X
Business

Microsoft's Midori operating system is still alive (and seemingly well)

It looks like Microsoft is continuing to incubate its stealth Midori operating system project. On September 18, a thinly-veiled Midori reference appeared on a blog of one of its team members who noted that the OS incubation project on which he works is actively hiring.
Written by Mary Jo Foley, Senior Contributing Editor

It's been eerily quiet on the Microsoft Midori front -- at least since March of this year when Jonathan Shapiro quit the stealth Microsoft operating system project and left the company.

Shapiro hasn't been willing/able to comment on why he left. And Microsoft execs have continued to refuse to acknowledge much about Midori other than yes, there was a codename for an operating system incubation project by that name.

I've gotten more than a few reader queries about Midori. Did Microsoft quietly kill the effort? If not, what's the latest about it?

On September 18, a thinly-veiled Midori reference appeared on a blog of one of its team members, Joe Duffy (who identifies himself as "principal architect on an OS incubation project at Microsoft"). Entitled "We are hiring," Duffy's post begins:

"I have several positions open on my team here at Microsoft.

"My team's responsibility spans multiple aspects of a new operating system’s programming model. The three main areas are concurrency, languages, and frameworks. When I say concurrency, I mean things like asynchrony and message passing, data and task parallelism, distributed parallelism, runtime scheduling and resource management, and heterogeneity and GPGPU. When I say languages, I mean type systems, mostly-functional programming, verified safe concurrency, and both front- and back-end compilation. And when I say frameworks, I mean virtually anything you could imagine wanting out of a platform framework: all things XML, data interoperability (database, web services, etc.), collections, transactions, multimaster synchronization, and even low level things, like regex, numerics, and globalization."

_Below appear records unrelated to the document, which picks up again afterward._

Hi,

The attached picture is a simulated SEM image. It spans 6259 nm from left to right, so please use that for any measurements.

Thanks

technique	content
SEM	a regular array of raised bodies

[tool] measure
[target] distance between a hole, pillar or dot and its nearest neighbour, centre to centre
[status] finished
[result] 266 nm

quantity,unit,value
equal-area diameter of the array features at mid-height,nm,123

I realize there is no mention in Duffy's post of Midori, or even Singularity, the Microsoft Research operating system project (which was the original inspiration and foundation for Midori). But past leaks about Midori have indicated that the operating system is focused on bringing concurrency, distributed computing and parallelism to the fore.

(Duffy, by the way, was Lead Developer and Architect for Parallel Extensions to .NET. and author of the book Concurrent Programming on Windows.)

There are no new hints about how close Midori is to debut or any new insights as to how Microsoft is planning to position it if and when it does go public. But at least it seems Midori hasn't fallen prey to the cost-cutting ax, at least for now....

(Thanks to reader Vincent-Philippe Lauzon for the pointer to Duffy's post.)